Church Life in the Second and Third Centuries

Key Points During this Time

  • After an intensive and often lengthy period of preparation, converts were initiated into Christianity through a highly symbolic baptism ritual
  • Christians were in the habit of meeting on Sundays and other times for worship and instruction; celebrating the Eucharist was central to Sunday gatherings
  • The church was known for advocating high standards of personal morality, including sexual behavior and charity
  • Women were prominent in the story of early Christianity, as celebrated martyrs, in special roles of church service, and defining new social roles through celibacy
  • Christian hope of bodily resurrection supplied a powerful testimony. Christian expectations included chiliastic and non-chiliastic understandings of the end times.

Summary

Although early Christian practices exhibit the influence of their social contexts, they also display distinctive features and definitively Christian expressions. Christians took seriously the matter of initiation into the church, requiring converts to undergo an intensive period of instruction and preparation prior to baptism. Understanding of doctrine and the practice of Christian moral behavior were expected. The baptismal ritual itself showed great care and abundant symbolism. Although initially baptism seems to have been intended for those capable of making a mature commitment, in time infant baptism came to be a routine practice. Christian art depicting baptism illuminates our understanding of early Christian conceptions of this ritual.

Christians were in the habit of meeting on Sundays from the earliest times, in commemoration of Jesus’ resurrection. Weekly assemblies included the reading of Scripture, preaching, hymnody, prayer, and taking up collections for those in need, but centered on the celebration of the Eucharist. As a mystical participation in Jesus’ body and blood, the Eucharist functioned as an argument against Docetic and Gnostic interpretations of the incarnation. By the late third century, the unbaptized were excluded from the eucharistic portion of the assembly.

In addition to weekly assemblies, Christians met for worship and agape meals at other times. They observed regular fast days and had other personal devotions. The apologists stressed the high moral standards of Christians, pointing to their ethics as an argument for the truth of Christianity. Dependent partly on Jewish moral instruction, the moral philosophy of the day, and Jesus’ own teaching and example, Christians claimed a spiritual power to live extraordinary lives. Many early Christian texts focus on moral behavior, including celibacy as an expression of extreme devotion to God in Christ. Christian attitudes towards the state and military service remained ambivalent.
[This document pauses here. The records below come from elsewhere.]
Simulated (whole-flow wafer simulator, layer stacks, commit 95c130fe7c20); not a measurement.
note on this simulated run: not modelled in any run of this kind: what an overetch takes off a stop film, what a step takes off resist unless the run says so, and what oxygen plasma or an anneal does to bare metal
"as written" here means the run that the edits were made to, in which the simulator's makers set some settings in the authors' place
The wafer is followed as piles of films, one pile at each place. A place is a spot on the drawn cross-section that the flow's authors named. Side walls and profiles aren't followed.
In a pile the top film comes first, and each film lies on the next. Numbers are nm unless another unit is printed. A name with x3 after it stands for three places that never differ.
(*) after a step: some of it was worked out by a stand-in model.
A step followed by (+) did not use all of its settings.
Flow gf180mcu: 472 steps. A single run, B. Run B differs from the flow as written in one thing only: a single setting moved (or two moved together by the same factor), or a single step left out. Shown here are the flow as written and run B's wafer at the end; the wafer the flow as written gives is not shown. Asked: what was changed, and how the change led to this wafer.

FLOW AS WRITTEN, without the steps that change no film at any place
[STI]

Women played a prominent role in the growth and stability of the early church. Many subverted social expectations by choosing to adopt lives of celibacy. Some became heroines as martyrs. Although women seem not to have been commonly involved in preaching and presiding at liturgical functions, in roles such as that of deaconess they served the church in key ways.

Christian attitudes towards death were very impactful as a part of the Christian witness. Christians observed many of the same burial practices as their Jewish and pagan neighbors, yet inscriptional and artistic evidence shows the hope with which Christians faced death. Partly as a matter of biblical interpretation and partly in response to Marcion and Gnostics, some Christian teachers held to a chiliastic understanding of the end, in which Christ would assume the rule of earth from Jerusalem for 1000 years after his return. The more pervasive view of the end saw the promised millennium as a more symbolic or spiritual event. Both groups taught the resurrection of the body and maintained the vindication of the righteous in the final judgment, resulting in heavenly reward.